Meanwhile, Hanna and Caleb are also pretending to be married. Ashley's not like a regular mom, she's a cool mom, so she tells Caleb when the shower is unoccupied and they all zoom briskly around the house like a well-oiled machine. Hanna finds what first seems to be a maxipad in Caleb's backpack, but which turns out in fact to be a pretty gorgeous, Claire's kind of necklace, in the form of an owl with jewels on it.
Hanna remembers how they did it in the woods and how she is no longer a virgin, and that bizarre owl that kept screeching while they were doing it, and assumes that the owl is a gift for her, as in, Remember that time we did it. She snaps a photo.
Aria: "[An owl, as in S]wooping down to carry off their prey?"
Hanna: "Weird, that's exactly what I said. Right before we did it, and then the oxytocin kicked in, and now we are in love."

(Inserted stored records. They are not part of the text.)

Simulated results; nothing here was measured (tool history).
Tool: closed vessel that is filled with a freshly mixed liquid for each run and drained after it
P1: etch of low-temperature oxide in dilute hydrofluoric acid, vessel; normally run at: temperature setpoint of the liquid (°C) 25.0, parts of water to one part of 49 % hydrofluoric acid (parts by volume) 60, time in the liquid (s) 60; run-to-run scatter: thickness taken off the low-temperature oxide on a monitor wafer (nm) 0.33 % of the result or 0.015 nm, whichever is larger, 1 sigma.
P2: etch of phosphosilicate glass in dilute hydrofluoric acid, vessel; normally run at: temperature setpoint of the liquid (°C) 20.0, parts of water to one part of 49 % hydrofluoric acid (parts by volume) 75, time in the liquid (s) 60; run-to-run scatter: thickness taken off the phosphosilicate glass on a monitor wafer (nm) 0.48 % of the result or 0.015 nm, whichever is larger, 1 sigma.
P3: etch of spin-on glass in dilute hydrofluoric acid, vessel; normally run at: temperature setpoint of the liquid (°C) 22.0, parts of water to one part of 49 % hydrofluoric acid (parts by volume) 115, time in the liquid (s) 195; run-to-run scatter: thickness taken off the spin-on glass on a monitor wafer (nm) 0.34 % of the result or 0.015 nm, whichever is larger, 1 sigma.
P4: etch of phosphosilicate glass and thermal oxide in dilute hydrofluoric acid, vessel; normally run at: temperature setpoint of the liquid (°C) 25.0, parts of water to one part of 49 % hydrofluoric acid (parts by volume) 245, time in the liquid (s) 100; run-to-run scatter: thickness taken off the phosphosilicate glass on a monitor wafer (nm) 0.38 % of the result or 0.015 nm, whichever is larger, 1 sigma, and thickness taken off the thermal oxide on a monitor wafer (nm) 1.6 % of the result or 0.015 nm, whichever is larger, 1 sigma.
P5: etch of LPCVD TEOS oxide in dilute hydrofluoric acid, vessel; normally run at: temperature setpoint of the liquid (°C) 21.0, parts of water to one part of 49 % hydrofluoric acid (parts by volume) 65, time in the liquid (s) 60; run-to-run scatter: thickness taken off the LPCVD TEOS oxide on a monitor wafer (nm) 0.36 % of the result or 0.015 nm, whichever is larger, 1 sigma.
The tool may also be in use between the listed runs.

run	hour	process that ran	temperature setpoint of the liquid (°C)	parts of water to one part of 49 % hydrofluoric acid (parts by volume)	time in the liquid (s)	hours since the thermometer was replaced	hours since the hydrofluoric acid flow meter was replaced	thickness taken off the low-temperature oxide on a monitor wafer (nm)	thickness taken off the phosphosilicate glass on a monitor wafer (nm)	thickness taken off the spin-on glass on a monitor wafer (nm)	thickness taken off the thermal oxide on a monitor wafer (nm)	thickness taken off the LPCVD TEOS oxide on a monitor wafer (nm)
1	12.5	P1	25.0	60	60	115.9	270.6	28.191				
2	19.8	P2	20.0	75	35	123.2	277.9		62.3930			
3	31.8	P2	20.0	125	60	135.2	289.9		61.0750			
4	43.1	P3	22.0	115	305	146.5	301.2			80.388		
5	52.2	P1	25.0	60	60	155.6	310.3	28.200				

Emily: "Have you continued doing it? Having sexual intercourse, I mean."
Hanna: "It's a timing issue. What with him living in my house and going to school with me and generally spending most of our day in proximation, we just don't have the opportunity. But you bet your ass I'm going to solve that one."
On the other side of the lunchroom, Paige and Sean are all up in each other's healthy snacks. The best exchange maybe of the episode and you can barely hear it:
One of them: "Are you team captain?"
The other one: "Yes I am. Also, I'm super gay."
The first one: "OMG, me too!"
The other one: "We should totally date. But never, ever touch each other."
Both of them: "This is workable!"
Aria: "Oh Lord. Hanna is going to hit the roof."
Emily, secretly: "Just because I told her I didn't want to hit it downlow doesn't mean she's allowed to date the other closeted gays of this school."
Hanna: "I think that's great! Sean is a good guy, and Paige hasn't drowned anybody or ridden her bicycle into oncoming traffic in nearly two weeks. Plus: Owls! And doing it!"
Emily, secretly: "I didn't even think about how this might bother you, because I know you, and I know that nothing ever bothers you, because you are emotion-free. However, thank you for letting this look on my face be about something other than my insane girlfriend dating your bland boyfriend."
Hanna: "You're so sweet, everybody! Let's talk more about this owl."
Spencer arrives looking wild-eyed, and they talk about how the cops went through her shit and even took some stuff away. Hanna squeals in fear that they took her Tory Burches, and Aria nearly slaps her. This is no time to act like yourself. Spencer further tells everybody that they will probably get searched too, which causes them -- the four most paranoid people in the history of time -- to get super paranoid.